So that looks like the US' monetary gambit for the 4th Industrial Revolution, a shift from the petrodollar to the Bitcoin-dollar. Tom Luongo made a good point about all this a little while ago - we won't see the collapse of the US dollar due to the rise of BRICS+ and its digital currency (mBridge). Instead, there will be a new competition for the dollar.
Isn't it interesting how so many alt-finance commentators with their so-called "more unbiased" take on things end up walking a huge circle and predicting scenarios that result in a new dominance of the USD, rather than its collapse? Exactly the position the banksters and deep state envision. So curious.
Regarding what Webb writes specifically, such as:
The Alt-Worlds Premiere Digital Doomer said:
Thus, any policy that unites bitcoin and the dollar – whether under Trump or another future president – would most likely be aimed at enabling the same monetary policy that currently threatens the dollar.
There's a massive assumption here: how exactly is Bitcoin going to be "united" to the dollar? The monetary policy that governs Bitcoin is essentially sovereign. Even if the developers are bribed or bought into making code changes that benefit a particular group of participants over another, this will immediately result in a hard fork (ie. separate copy but with identical history) of the coin and each separate group will use that fork.
So, in a situation with two 'sovereign' currencies (USD and Bitcoin), the type of exchange that describes the dynamic between them is a little more complicated than sell/buy; it's more like an import/export market. A rate of exchange between the two currencies has to be decided upon, and the monetary policy of each currency affects the other only indirectly. In a hypothetical genuine 'free market' scenario, if two countries are trading goods and one country suddenly inflates their currency massively, the currency exchange rate between the two countries will adjust in order to keep the purchasing power of each consistent.

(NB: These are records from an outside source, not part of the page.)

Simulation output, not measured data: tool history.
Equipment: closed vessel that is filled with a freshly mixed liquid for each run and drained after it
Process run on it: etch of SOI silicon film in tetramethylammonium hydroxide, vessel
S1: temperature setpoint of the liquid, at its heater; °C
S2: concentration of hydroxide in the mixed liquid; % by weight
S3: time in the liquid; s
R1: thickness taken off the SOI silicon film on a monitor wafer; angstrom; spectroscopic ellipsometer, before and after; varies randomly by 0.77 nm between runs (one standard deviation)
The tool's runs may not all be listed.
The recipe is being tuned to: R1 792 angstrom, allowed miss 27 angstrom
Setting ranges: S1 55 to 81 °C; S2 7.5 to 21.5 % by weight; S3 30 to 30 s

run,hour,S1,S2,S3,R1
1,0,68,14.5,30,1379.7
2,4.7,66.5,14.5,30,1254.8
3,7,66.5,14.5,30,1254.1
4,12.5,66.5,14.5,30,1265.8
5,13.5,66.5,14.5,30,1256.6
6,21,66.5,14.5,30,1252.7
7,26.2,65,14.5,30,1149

As Webb correctly points out, the US is aiming to maintain the previous arrangement that has given them imbalanced purchasing power relative to the rest of the world, fuelling the US' standard of living at everyone else's expense. However, simply creating a Bitcoin strategic reserve won't accomplish this. It would be no different to the US suddenly creating a platinum strategic reserve and beginning to buy up platinum.
What the US can achieve is to create a sort of 'buffer' against the future shock of USD collapse by purchasing as many assets as possible while they still retain an unearned purchasing power advantage (UPPA). Enter Tether/Circle, which is what Webb and hlat (I think) have been trying to point out. Tether and Circle act as USD proxies in the crypto world, providing a way for the US to leverage its UPPA in the crypto markets in the same way as in other markets. However, that cannot affect the supply/demand dynamics of Bitcoin itself. It can only push up the price in USD terms, as axj pointed out.
What we are looking at in the very near future is a huge collapse of the USD as the rest of the world unwinds their USD holdings in response to the stark reality that the US will never repay the debt it has been 'borrowing' from the rest of the world. As this process accelerates, USD exchange rates will become uncoupled from the political considerations that have been artificially influencing them, and the USD will plummet against most of the rest of the world's currencies (although more slowly against its immediate vassal states like Japan and the 'Five Eyes'). This will drastically change trade flows in the real economy (raw materials, energy etc), but it's likely that a period of adjustment will precede this as well, and is in fact already taking place
vis a vis events such as the Saudi petrodollar abandonment.
The question around Bitcoin is whether other countries decide that the system is sufficiently secure and impartial enough to allow the US to have a smaller "unfair advantage" in purchasing power as result of advance currency stockpiling, while the system balances out in the future. As has been mentioned regarding mBridge, it would appear that the BRICS nations are not convinced, or at very least are going to ensure there is a "backup" currency amongst themselves should any problems emerge at Bitcoin's protocol level, which is not impossible given its likely origins. In the case of El Salvador, there are bold, young countries willing to take a risk that Bitcoin could form one important part of a multi-polar world economy; a risk that might pay off given China's large BTC holdings. In both scenarios, the prognosis for the USD is dire, with the pro-Bitcoin one giving them a little extra slack.
So regardless of Ms Webb's generally impressive journalistic form, I think she's completely off track regarding this.